In addition to a descriptive analysis, we also estimate five regression models for the year 2020.3 The analysis was done in a sequence of steps. In the first step, Model 1 is estimated to sort out relevant factors explaining why households register a new vehicle, irrespective of the kind of fuel type. The following four models (Model 2-5) use the stock of households that has registered at least one vehicle in 2020 (taken from Model 1) to analyze factors of importance to households choosing EVs or PHEVs and the choice to buy or lease these cars. The specific model formulations are further explained in chapter 4.
Pairwise correlations between the variables were examined, followed by a multicollinearity test using the Variance Inflation Factor (VIF) [
16]. Some of the variables, especially different age groups, exhibited high values (VIF > 10). Principal component analysis were performed [
17,
18] and linear combinations of highly correlated variables were then added to the models. In the continued analysis, some of these variables were excluded due to multicollinearity.

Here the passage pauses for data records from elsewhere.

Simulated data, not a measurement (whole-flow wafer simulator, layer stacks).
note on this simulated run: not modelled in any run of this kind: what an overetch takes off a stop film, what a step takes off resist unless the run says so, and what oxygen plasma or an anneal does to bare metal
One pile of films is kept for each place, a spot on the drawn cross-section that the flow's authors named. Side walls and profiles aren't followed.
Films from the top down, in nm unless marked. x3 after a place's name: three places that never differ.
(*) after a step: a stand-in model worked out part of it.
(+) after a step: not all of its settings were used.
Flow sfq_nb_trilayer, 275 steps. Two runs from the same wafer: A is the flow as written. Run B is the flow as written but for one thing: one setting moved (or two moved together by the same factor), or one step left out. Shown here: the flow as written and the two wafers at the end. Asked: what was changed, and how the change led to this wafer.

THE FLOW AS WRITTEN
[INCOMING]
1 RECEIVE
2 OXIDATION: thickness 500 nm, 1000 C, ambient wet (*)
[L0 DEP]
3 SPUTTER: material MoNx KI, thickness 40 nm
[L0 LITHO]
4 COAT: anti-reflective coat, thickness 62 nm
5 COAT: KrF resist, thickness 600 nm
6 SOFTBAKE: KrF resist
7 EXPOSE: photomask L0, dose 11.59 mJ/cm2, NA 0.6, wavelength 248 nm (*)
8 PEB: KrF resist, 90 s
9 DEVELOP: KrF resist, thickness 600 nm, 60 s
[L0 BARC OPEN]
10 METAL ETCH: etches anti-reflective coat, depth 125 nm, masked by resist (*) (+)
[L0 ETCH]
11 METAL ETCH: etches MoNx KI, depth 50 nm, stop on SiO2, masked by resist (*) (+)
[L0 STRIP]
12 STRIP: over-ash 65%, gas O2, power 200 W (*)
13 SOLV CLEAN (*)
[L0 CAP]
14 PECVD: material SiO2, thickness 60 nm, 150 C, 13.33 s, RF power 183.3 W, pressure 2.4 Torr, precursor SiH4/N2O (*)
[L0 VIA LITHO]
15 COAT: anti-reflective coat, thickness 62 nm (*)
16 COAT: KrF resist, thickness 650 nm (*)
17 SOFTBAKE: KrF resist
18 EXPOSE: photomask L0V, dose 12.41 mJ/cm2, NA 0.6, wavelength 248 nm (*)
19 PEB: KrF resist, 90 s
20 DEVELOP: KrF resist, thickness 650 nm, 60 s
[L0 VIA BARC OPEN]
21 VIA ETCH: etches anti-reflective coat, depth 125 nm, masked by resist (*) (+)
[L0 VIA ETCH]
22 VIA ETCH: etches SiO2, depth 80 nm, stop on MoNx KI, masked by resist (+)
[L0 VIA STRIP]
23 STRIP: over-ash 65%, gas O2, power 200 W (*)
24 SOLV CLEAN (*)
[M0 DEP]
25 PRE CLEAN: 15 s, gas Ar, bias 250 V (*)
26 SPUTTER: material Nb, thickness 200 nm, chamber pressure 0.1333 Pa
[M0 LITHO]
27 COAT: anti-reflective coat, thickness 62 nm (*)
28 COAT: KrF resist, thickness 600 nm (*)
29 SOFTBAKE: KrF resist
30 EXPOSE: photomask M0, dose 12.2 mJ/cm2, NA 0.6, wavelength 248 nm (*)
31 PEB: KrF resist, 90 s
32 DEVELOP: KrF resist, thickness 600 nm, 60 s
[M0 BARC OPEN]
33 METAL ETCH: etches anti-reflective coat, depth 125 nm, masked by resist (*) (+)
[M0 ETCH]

Step two involved a detailed analysis of each variable’s association with the dependent variable, both individually and in conjunction with other explanatory factors. This was done using scatter plots to investigate which variables had a positive or negative relationship with the dependent variable. Several model specifications were subsequently tested to select a subset of variables for inclusion in the model specification. In the third and final step, backward stepwise selection, stepwise selection, and Mallows’ Cp selection [
19,
20] were performed.
3. Descriptive Statistics
The results of the analysis are presented based on the five variables for which we have data at the household level, i.e. gender, age, income, housing type and household type. In addition to these variables, we have also linked the households’ cars to ownership type, i.e., whether they own the cars or lease them.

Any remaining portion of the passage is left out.